LOUISVILLE, Ky. (WDRB) – Kentucky may like its politics conservative — but not its play-calling. Watching the University of Kentucky lose to Georgia 14-3 on Saturday was roughly equivalent to watching a team take strike three with the bat on its shoulder.
Over, and over, and over.
You got the feeling that the UK offensive staff is the kind of group that goes to Top Golf to work on its short game.
There are a probably a lot of good reasons that Kentucky offensive coordinator Eddie Gran didn’t open the passing game up more against a very good Georgia defense. As head coach Mark Stoops pointed out, a lot of bad things can happen when you put the ball into the air in obvious passing situations against the Bulldogs.

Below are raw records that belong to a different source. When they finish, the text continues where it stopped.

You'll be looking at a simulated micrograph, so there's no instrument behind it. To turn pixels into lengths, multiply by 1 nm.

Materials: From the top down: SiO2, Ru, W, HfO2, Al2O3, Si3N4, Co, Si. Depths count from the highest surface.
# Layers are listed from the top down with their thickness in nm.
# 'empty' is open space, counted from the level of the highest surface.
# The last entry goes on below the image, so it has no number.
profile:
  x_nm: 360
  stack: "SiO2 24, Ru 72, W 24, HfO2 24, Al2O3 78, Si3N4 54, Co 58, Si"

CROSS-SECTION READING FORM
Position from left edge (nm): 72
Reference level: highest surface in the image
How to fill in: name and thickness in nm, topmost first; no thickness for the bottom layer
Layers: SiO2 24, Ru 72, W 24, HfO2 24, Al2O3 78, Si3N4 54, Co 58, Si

Better to grind it out, get into the fourth quarter and have a chance to win.
That much, I can appreciate. And Kentucky did have that. They were right in the game in the fourth quarter.
But having gotten there, they didn’t seem to have any inclination to grab at that possibility. They stood at the craps table and never let go of the dice.
It’s not that they didn’t make any throws. Sophomore QB Joey Gatewood did get tossed under the bus a bit after his first college start.
Stoops insisted after the game that the plodding offense wasn’t by design.
“I agree with you,” he said, when asked about the need for more (or any) downfield passes. “I think — and we know that. We tried. Sometimes they were covered and they went to check downs, so it looks like a 3-yard gain when in fact we had something called down the field to try to hit some verticals, try to hit some slants, try to hit some big plays that they took away. So it's not like we didn't have those plays called. We did. We need to create them. We need to make some plays down the field, obviously, and we definitely were working at that today. It didn't always show up with the balls getting down there, getting down the field.”
And again: “I was sitting there on the sideline when it was getting late and we were — I was talking with Eddie and Darin (Hinshaw) on the phone,” Stoops said. “And Joey was told to look for certain routes. And he must have felt they were covered. I can't see exactly what was happening as far as, until we look at the film. But yeah, I agree. After I want to say one of the throws, one of their guys got hurt and we had an opportunity to talk to him and that's exactly what we talked to him about. We're saying, 'Fit one in there. Get the ball down the field and at least try — you got to force it at this point.' So, yes, we were trying, and I agree with you, I think it was difficult there. But again, they know that. They know those plays are coming as well and one of them they had an opportunity to pick for a touchdown and fortunately he dropped it."
It is here that I (reluctantly) recall something Bobby Petrino (forgive me for bringing him up) once told me this about play calling. “If I call a play but haven’t coached the players to make the plays, then it doesn’t matter how good the call is.”
There’s also the time-worn football tradition of giving the next guy down the bench a shot if you don’t like what you’re seeing from the guy in the game.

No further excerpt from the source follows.